The title for Blitz the Ambassador’s first album, Soul Rebel (2004), explains perfectly the message he is trying to convey to his listeners. Throughout Blitz’s album he calls himself a Soul Rebel because he stands up for what he believes is right through the lyrics of his songs.

Soul Rebel was a good album! Blitz raps in English through out the whole album and you can clearly understand what he is saying. For his first album Blitz’s lyrical content and the quality of his music was good and I’m anticipating for his other albums to be even better.

Blitz the Ambassador introduces his album with track 1 “Foundation”. He states that no matter what ethnicity or social class we belong to, we all have experienced the struggle and are all involved in it. He also gives thanks to all the people who have laid a foundation for us Americans.

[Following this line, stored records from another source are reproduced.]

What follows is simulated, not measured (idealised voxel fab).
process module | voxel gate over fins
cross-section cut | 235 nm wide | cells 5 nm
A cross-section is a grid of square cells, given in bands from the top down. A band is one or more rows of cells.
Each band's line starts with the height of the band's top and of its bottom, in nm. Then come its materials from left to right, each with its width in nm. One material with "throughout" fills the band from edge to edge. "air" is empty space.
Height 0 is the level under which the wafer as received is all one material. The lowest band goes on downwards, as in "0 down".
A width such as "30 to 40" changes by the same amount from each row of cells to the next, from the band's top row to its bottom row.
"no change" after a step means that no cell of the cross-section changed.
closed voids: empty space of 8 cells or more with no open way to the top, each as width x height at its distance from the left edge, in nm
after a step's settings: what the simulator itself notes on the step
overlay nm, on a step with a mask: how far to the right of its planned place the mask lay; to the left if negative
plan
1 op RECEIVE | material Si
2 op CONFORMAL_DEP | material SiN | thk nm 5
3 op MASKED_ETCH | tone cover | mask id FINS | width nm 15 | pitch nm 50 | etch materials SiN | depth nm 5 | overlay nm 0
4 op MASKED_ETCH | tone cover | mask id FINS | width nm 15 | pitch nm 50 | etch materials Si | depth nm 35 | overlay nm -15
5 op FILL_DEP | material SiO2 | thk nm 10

One thing I noticed about Soul Rebel was that in the beginning of 5 out of 9 tracks, it opens up with an introduction to the song. On track 6, “Uhuru”, helicopters flying around with gun shot sounds and track 8, “Movement”, people clapping with a trumpet playing in the background. I respect Blitz for this approach to his music because it adds flavor to his album and it creates a distinction of his music from other Hip Hop artist.

He does not talk about much about his immigration experience or immigration in general but he mainly covers social and political topics. One of my favorite songs “Self  Portrait”, goes into detail about Blitz’s childhood. The style of this song is mainly Hip Hop with a little bit of Jazz. He talks about his personal experience living in Ghana from birth to a young boy. In the 1980’s, Ghana’s military barge into his house and kill a man right in front of his mother who is pregnant with Blitz. This song shows a little bit of how dangerous some African militaries can be and how the government is reckless. A social topic Blitz talks about in his album is the misfortunes of the Black community. In track 5, “Black Market”, he speaks on the cocaine epidemic, non educated blacks, the percentage of blacks in jail, things blacks are doing to get famous and how Africans are slaves to the International Monetary Fund. He came to the conclusion that we African Americans are either breaking the black market by going to college, being successful, having a job etc or we are participating in the black statistics by drug dealing, not getting an education, degrading women etc. To solve this Blitz states “while your balling for separation, I say we got to unite”.

In the track titled “Uhuru”, Blitz the Ambassador represents Ghana in two ways. First, the song has a beat that illustrates the afrobeat style. It has a conga drum sound, trombone, an a man saying a chant. Secondly, Blitz says the colors of the Ghana flag and explains what each color means to him. “Red is for the blacks we set, gold is for the wealth and green is the goal for my health and black is for the gun on my shelf”. At the end of the song he says that the struggle aka Uhuru is worldwide, from Africa to America.

To end Blitz’s bold statements in Soul Rebel, he tells the African American community to go out and take a stand for what they believe is just and to join a movement.